Lake told Bannon that her legal team met with three whistleblowers “who were intimately involved in the signature verification process in Maricopa County.”

“They speak of how they were rejecting tens of thousands of signatures up to the tune of maybe 130,000 ballots. And then somewhere above them, in the chain of command, they were just being sent on through,” Lake said.

She asserted that thanks to this lax verification process, hundreds of thousands of bad ballots were injected into the system.

“And we’re confident that the number of fraudulent ballots exceeds the 17,000 margin separating myself and Katie Hobbs in their count of the election,” Lake said.

She concluded, “They have dragged us through hell, and we’re standing up and fighting back.”

County Recorder Stephen Richer defended Maricopa’s signature review process in the 2022 election telling Fifield some improvements have been made since 2020.

She reported that the county “increased training for workers who review signatures, increased the signatures the workers had to compare, added an audit step for approved signatures, and increased the number of people doing the work, according to a Votebeat review of county documents and data.”

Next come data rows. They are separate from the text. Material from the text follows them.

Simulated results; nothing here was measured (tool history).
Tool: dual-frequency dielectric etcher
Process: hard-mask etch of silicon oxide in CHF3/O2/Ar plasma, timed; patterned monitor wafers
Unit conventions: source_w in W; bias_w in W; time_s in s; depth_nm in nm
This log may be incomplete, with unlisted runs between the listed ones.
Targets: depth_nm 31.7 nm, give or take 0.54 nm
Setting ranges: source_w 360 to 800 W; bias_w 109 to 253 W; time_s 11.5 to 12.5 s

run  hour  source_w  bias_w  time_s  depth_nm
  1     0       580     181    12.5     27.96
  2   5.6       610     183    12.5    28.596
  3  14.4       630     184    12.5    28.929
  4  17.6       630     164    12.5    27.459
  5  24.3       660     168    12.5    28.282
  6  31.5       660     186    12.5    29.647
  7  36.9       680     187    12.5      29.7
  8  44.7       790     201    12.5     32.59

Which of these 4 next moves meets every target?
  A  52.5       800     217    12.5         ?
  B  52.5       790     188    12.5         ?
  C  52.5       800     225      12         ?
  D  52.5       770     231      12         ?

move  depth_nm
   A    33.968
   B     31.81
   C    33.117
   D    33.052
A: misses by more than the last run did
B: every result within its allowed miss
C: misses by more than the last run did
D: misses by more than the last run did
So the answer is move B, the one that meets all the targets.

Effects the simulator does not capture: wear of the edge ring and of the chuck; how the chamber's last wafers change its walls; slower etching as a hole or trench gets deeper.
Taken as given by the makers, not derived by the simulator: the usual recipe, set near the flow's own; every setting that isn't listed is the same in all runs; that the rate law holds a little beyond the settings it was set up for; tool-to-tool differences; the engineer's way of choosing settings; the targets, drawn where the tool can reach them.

Richer told The New York Times in March following the Supreme Court decision to remand a portion of Lake’s election challenge back to the trial court, “Since the 2020 general election, Maricopa County has won over 20 lawsuits challenging the fairness, accuracy, legality and impartiality of its election administration.”

He continued, “This case will be no different, and will simply add another mark to Lake’s impressively long losing streak.”